Unstructured DataPosted: January 17, 2012
The nontraditional data: Unstructured Data
According to www.zdnet.com‘s article, “Unstructured data: the elephant in the Big Data room,” organizations are being everything from introduced to even closely overwhelmed with “unstructured data” that is falling outside of the traditional “structured data” box. In the search to define this out of the box data, it has been explained as “data that does not reside in fixed locations,” as well as ” any corporate information that is not in a database-and it can be textual or non-textual”. Examples of this unstructured data includes: word docs, PDFs, emails, blogs, web pages, PowerPoint presentations, and instant messages (all which are textual)- as well as, medias: JPEGs, MP3s, and Flash files (all non-textual and Bitmap Objects). Information-management.com defined this data as follows:
“Unstructured data consists of any data stored in an unstructured format at an atomic level. That is, in the unstructured content, there is no conceptual definition and no data type definition – in textual documents, a word is simply a word. Some current technologies used for content searches on unstructured data require tagging entities such as names or applying keywords and meta tags. Therefore, human intervention is required to help make the unstructured data machine readable.”
Opposite: Structured Data
In understanding unstructured data we must also take a look at the original data category: structured data are “Data in fixed fields within a record or file; it can be tagged and accurately identified- for example, XML files, databases, and spreadsheets”. This type of data, as defined by information-management.com in the article “Two Worlds of Data–Unstructured and Structured,” refers to “anything that has an enforced composition to the atomic data types. Structured data is managed by technology that allows for querying and reporting against predetermined data types and understood relationships”. In other words, this data is understood and organized by computers in an efficient way for human individuals to understand.

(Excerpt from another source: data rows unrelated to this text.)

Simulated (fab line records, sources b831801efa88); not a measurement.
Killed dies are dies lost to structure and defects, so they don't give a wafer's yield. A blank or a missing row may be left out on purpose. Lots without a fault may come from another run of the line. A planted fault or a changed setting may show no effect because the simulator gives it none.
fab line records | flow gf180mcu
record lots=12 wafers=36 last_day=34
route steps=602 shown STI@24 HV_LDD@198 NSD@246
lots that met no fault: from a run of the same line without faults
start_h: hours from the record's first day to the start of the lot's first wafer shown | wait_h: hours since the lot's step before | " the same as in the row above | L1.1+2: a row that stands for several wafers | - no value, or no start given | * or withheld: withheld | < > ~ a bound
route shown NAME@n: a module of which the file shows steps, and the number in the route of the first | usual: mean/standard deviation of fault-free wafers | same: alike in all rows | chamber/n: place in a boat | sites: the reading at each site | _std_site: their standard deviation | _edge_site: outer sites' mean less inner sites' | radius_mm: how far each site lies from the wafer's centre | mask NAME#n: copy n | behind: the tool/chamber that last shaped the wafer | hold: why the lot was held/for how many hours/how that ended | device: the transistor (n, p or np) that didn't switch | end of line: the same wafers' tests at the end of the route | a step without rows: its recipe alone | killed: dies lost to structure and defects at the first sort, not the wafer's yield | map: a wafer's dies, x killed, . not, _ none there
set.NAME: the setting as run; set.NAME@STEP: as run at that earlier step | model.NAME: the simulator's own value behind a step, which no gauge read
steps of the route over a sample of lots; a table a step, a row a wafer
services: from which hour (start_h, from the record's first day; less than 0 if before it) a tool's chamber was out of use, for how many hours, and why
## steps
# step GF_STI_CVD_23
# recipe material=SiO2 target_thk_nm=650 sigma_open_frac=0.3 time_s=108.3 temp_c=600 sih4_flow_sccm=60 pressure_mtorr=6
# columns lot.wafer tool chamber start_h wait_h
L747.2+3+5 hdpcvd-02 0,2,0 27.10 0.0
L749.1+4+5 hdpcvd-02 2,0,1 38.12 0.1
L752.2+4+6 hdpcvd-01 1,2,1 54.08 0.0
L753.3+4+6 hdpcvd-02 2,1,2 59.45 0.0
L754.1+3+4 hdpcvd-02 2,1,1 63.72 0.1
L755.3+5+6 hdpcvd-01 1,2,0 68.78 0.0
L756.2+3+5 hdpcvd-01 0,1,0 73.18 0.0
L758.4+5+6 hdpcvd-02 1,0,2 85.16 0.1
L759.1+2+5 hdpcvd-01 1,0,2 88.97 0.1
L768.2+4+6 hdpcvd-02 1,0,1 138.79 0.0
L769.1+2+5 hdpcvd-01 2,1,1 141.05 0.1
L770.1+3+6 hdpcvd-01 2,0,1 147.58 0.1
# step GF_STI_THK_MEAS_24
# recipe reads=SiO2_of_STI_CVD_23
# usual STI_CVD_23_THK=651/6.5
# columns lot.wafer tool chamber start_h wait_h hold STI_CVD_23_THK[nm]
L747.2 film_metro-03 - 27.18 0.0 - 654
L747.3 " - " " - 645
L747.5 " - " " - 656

Among companies, there is a growing concerned around this “unstructured data”. As many are realizing, ignored unstructured data can have damaging and catastrophic consequences, especially for companies and customer relationships. Popular applications such as Twitter and Facebook have been at the forefront in fueling this unstructured data wildfire. Why write a letter of complaint to a company when you can instantly tweet it?
With that tweet comes text-words-letters with meanings that may be harder to decipher by a reader than previously thought. Within these unstructured textual datas such as a tweet or post, exact intended meaning meaning of the text often times gets lost without the oral delivery. If a reader has a hard time figuring out true meaning from text, then it must be a greater challenge for computers. And here is where one of the biggest problems with unstructured data lies. As expressed in the zdnet.com article:
“There are still loads of things that we can’t do. There is a whole aspect of computing which PhD students are working on, which is basically trying to understand text. Understand sentiment. A five-year-old child can say in 30 seconds whether Mom or Dad is angry, or happy, or whatever. Sense the mood in the room. A computer program still has a hard time figuring that out…. The analysis of text, the analysis of video, the analysis of audio — it works a lot better in James Bond movies. In real life, it is extremely hard from a fundamental computer science perspective to understand all that information.”
This data is constantly growing and many companies are facing the problem of what to do with it all, how to store it, where to store it, and frankly what to even make of it. Suggested approaches to the problems that come along with unstructured data include building concepts and category relationships with the unstructured data and bringing the parts of the data that into the structured world by identifying context in order to categorize and organize with structured data (data bridging).
But bridging the unstructured with the structured may not be enough to meet the growing concern within companies surrounding this technological hot topic. It is evident that customer/corporation relationships are more important than ever, especially with all the instant feedback technologies at a consumer’s fingertips.
What some companies are doing:
Companies are realizing that these tweets and other unstructured data are important to corporate survival; and in order to stand out in front and on top, a handle on the ever growing unstructured data needs to be figured out. Though many companies admit this data importance, only a minuscule number actually have procedures and policies set in place in order to handle and deal with such data. Currently, unstructured data is a challenge to get a grasp of, but according to zdnet.com’s article, an awareness of the existence of this data is a start. As we continue to understand what to do with this data, more applications will be created to form that bridge, but until that firm hold and control is obtained, corporations can only take one step at a time by organizing unstructured information into manageable databases and starting to manage these smaller portions of the given data.